Two miles south of the Plateau there is another hill nearly as high, and having the finest outlook towards the sea. On this hill is the mission station, Baraka.
MISSION HOUSE AT BARAKA, GABOON.
The roof is of palm thatch, upon which poles of bamboo are placed.
The house, as one approaches it, appears through a screen of palms and orange-trees, of the strong-scented frangipani, the scarlet hibiscus, and oleander growing as high as the house. There is an abundance of roses everywhere. There are also a few coffee-trees in the yard, and one exquisite cinnamon.
The view from the veranda of the mission house at Baraka is a scene of magic beauty. The joyous lavishness of colour excludes from the mind the thought of the deadly serpent and the relentless fever-fiend that stealthily glide within the shadows. The long hillside sloping to the beach is half covered with mangoes and palms, oleander and orange-trees, and the graceful plumes of the bamboo that wave to and fro and tumble in the breeze like children at play. In front is the open sea. On the left, looking up the estuary, one sees in the bright morning light a fairy island of deep emerald set in a silver sea, and beyond it a distant shore in dim purple and gold. And even while one is looking, the island, the silver sea and the golden-purple shore gradually dissolve and disappear in the haze that gathers and deepens as the day advances. But again, and always, it appears in the clear evening light, more beautiful than ever.

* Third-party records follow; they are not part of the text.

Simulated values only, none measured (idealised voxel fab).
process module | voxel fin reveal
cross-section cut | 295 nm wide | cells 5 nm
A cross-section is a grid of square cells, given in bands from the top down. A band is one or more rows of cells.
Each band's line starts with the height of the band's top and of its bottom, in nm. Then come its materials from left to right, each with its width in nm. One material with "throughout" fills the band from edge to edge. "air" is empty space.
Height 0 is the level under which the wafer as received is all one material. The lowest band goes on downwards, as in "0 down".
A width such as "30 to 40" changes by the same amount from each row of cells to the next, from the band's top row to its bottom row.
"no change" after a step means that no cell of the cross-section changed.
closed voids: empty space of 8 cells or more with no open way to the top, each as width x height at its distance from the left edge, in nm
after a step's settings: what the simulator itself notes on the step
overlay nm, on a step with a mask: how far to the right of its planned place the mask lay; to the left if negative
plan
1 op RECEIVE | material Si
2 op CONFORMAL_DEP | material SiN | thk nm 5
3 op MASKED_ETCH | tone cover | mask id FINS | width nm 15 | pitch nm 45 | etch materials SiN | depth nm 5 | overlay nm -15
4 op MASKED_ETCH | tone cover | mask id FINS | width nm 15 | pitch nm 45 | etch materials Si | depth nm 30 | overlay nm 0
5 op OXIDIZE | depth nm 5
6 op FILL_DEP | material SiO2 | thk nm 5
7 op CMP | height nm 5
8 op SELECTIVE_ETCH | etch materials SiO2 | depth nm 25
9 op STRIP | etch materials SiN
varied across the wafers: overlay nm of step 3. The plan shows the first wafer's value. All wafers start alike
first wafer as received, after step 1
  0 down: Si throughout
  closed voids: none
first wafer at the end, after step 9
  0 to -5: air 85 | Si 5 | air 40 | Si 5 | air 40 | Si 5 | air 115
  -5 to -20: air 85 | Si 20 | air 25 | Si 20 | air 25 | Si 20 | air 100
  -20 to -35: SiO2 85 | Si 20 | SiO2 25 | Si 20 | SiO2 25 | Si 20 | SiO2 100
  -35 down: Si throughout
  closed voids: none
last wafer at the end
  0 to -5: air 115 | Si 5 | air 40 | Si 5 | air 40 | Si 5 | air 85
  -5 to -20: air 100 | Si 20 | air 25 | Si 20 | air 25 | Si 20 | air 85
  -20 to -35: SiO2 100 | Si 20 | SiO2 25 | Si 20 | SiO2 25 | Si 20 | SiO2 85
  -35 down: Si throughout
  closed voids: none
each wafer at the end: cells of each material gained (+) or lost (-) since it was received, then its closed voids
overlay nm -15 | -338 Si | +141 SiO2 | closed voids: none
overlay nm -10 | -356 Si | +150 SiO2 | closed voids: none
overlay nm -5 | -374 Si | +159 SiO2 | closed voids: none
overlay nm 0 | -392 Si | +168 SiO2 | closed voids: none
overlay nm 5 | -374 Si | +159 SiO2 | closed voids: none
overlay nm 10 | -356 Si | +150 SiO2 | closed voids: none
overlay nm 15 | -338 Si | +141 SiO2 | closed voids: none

I found it impossible to persuade my friends that Gaboon is not the hottest place in the world, since it is not only in Africa, but at the equator. This was also my own idea of Gaboon until it was corrected by experience. It is not as hot at the equator as it is several hundred miles north or south of it. The thermometer ranges between 72° and 86°, seldom going above or below this range. But the humidity is extreme (not surpassed, I believe, in the world) and this makes it seem hotter than these figures would indicate. The atmosphere feels as if it were about fifty per cent. hot water. At the coast there is the delightful sea-breeze—but as soon as one says it is “delightful” he is reminded that it is very dangerous.